Jan. 22 (Bloomberg) -- Koch Pipeline Co. called off plans to build a 250,000-barrel-a-day crude line to Illinois from North Dakota’s Bakken formation, where a shale boom has helped lift domestic production to the highest in a quarter-century.
The indirect subsidiary of Koch Industries Inc., one of the largest private companies in the U.S., is no longer developing the so-called Dakota Express pipeline, Jake Reint, a Koch spokesman, said by e-mail yesterday. He didn’t provide a reason for the decision. The Wichita, Kansas-based company was scheduled to hold a 45-day open season to gauge interest from potential shippers on the line in July.
“The non-binding open season for the Dakota Express pipeline is no longer being pursued,” Reint, based in Wichita, said in the e-mail.
Hydraulic fracturing and horizontal drilling have helped producers reach shale deposits of oil across the middle of the U.S. from North Dakota to Texas, sending domestic output to the highest level since 1988. Koch proposed the Dakota Express line to help get the growing glut of oil to refiners in the U.S. Midwest. It was considering a extension to the Gulf Coast.

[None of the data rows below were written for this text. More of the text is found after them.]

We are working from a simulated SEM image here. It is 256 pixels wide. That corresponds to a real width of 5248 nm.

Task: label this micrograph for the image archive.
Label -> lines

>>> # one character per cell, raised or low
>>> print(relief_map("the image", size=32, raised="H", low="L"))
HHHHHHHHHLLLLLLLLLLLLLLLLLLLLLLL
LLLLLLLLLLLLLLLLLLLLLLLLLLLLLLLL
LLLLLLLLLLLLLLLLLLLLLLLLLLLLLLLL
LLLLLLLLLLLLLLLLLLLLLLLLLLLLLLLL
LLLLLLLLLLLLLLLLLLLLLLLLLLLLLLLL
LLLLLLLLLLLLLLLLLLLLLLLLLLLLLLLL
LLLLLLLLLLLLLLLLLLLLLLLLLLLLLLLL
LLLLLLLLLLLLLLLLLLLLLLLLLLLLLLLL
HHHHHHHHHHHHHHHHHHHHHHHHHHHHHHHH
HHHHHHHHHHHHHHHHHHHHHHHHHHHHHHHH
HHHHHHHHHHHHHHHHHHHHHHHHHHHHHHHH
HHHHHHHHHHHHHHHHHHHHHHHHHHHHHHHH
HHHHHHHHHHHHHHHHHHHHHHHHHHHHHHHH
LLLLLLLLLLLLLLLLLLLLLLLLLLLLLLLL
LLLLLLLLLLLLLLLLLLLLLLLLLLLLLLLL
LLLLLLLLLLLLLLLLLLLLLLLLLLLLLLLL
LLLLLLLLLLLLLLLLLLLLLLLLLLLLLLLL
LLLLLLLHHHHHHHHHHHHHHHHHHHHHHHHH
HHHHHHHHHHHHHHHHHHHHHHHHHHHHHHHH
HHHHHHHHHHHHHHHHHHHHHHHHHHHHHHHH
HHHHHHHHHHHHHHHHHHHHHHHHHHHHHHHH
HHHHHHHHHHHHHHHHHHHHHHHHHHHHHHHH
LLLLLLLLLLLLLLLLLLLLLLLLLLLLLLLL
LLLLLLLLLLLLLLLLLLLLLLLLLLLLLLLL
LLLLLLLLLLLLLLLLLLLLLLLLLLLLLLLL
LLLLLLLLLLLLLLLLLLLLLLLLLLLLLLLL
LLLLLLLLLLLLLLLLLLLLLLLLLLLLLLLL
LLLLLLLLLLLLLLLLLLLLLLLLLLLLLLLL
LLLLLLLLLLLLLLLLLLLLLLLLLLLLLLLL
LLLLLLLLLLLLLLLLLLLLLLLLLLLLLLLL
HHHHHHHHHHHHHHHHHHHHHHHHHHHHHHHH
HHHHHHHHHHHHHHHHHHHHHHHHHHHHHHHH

Bakken oil for delivery at Clearbrook, Minnesota, was unchanged relative to the U.S. benchmark crude West Texas Intermediate at a discount of $2.30 a barrel, data compiled by Bloomberg at 1:43 p.m. New York time show. The oil has narrowed the gap against WTI from $7.50 on Dec. 31.
Koch would have used its existing Wood River pipeline, which has delivered crude to refineries in the Minneapolis-St. Paul region, to complete the Dakota Express project, the company said in June. While the Wood River line “remains operable and in good condition,” Koch stopped accepting nominations on it in February 2013, Reint said yesterday.